Week Six: Sunset In Sustainability

“Do you know what happened to Katie?” I heard from my classmate as I was halfway through my roast chicken lunch one day at school.

“No, what’s up?” I asked.

“I don’t know, but I just saw her crying. Yeah, I think she’s leaving for the day.”

“WHAT?” I gasped as my blood pressure rose and my Stage Five Protective Sister Mode instinct leapt into action. I shoveled the second half of my lunch into my mouth and flew down the hall toward the classroom, a flash of white flowing cape imagined by the restaurant diners (ok, it’s just my chef coat).

I definitely was ready to kick some shins belonging to whoever made my friend Katie cry (FYI, not her real name). This was the second week of school. I pictured the Chef Instructor barking army drill sergeant critique; I pictured another one of my classmates laughing at her for something unfair. What the heck! This girl was one of the nicest people I’d met in a long, long time — why would someone be so mean to her?!

My run slowed to a mean, old Western strut as I neared the room where the offense occurred (trying to look taller and meaner than I could ever really do successfully). “What happened in here?” I asked in my most serious voice to no one in particular as a small tumbleweed rolled down the row of desks.

“She left. She heard some bad news about something back home and had to leave.”

“…oh…” I thought, the spurs on my cowboy boots reverting to chef clogs ”you mean, no one was mean to her, right?” Terrible news from back home is painfully distressing, but I have to confess, I was relieved that no bridges were burned so near the beginning of our collective journey.

My sister mode reflex revealed my honest feelings about my new classmates. It’s exactly the same fierce protectiveness I unveil if one of my own siblings is in trouble. We are a family. Already. Even during the first week I think we knew. I’m astonished by how quickly a group like this can bond, and at the speed that something becomes your world if immersed.

Until very recently I was surrounded by highly trained technical scientists. What felt like the next breath, the scientists were replaced by a diversely multi-talented group of novice culinarians. Before meeting this group, I jokingly referenced the reality television phrase, “I’m not here to make friends.” I honestly thought my classmates would be cold, brooding, and offer to help me feel stupid at every turn. I imagined myself alone on this long, dusty road of food-related nerdom.

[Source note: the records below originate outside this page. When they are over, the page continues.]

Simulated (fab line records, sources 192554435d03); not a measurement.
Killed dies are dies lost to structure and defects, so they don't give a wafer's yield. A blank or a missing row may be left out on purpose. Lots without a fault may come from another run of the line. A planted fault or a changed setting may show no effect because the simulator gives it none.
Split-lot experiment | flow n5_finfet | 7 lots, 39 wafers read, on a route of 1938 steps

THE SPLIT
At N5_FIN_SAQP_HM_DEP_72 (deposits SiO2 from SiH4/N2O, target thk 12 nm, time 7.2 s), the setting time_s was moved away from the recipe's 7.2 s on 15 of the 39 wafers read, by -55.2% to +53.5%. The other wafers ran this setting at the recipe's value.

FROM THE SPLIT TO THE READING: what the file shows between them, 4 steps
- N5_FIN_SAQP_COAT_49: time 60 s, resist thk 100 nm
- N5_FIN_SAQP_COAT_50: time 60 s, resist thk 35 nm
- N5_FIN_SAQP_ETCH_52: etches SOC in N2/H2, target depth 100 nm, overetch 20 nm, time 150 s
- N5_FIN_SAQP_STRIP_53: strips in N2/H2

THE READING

But I quickly learned the contrary (I mean, not about the nerdom). Within the first few weeks, my classmates already discussed hosting Friendsgivings, became social media BFF’s (100 likes and little hearts!), planned study dates, and created a class Facebook group. The online group proved to be a surprisingly valuable forum where we ask each other for assignment clarification and help, show support for a friend who could really use some extra love, post links to upcoming food culture related documentary viewings, or post pictures of phallic-shaped farmers market gourdes. On several separate occasions my classmates have brought in homemade gingersnap cookies, apple spice cake, traditionally smoked salmon, and the Dr. Seuss looking fruits of an abundant quince harvest. One time, even the Chef snuck a piece.

Of the average 18 hour weekday, my husband and I are together for four, and three of those go to homework. That one precious hour with my hubby is spent prepping dinner (knife skill practice!) while we try to cram in a day’s worth of stories and updates. In contrast, I am with my group of classmates six to eight hours per day. We spend our breaks together, lunch together, study together, and even go out to bubble tea or cocktails after a long week of grueling and sweaty classes. We plan field trips and knife skills jam sessions. We discuss recipes and ancient cooking techniques. This sweaty fellowship will be my team and family for the next 17 months (one month down…), and I couldn’t have picked them out better if I tried. We share; we mince; we play really well together.

Earlier this week (week six), a month had passed since my first Old Western showdown, and I feel like every day my posse bonds even tighter through this shared experience called culinary school. It was halfway through our first class of the day when the sun started to rise and fill the sky with all the beautiful pastels of a mid-Fall morning. The lights were dimmed as part of the lecture, and the crisp white chef coats of my classmates composed a graceful contrast to the skies behind them. I hadn’t really even noticed that I drove to school in the predawn dark. It took this sunrise to remind me what a stunning demonstration of commitment and care we all embody by showing up. When there was a pause in the lecture one of my friends mused dreamily, “What a beautiful sunset!” We all lost it, doubled over laughing as she chuckled how little she’d slept this week. Sunset or sunrise, what’s the difference, it kinda feels like it we would be together for either one. All of us together, my friend who I ran to defend, “sunset”, and all the rest of my family of incredible classmates. I’m happily hooked — my Stage Five Protective Sister Mode safely stored…ready for use when needed.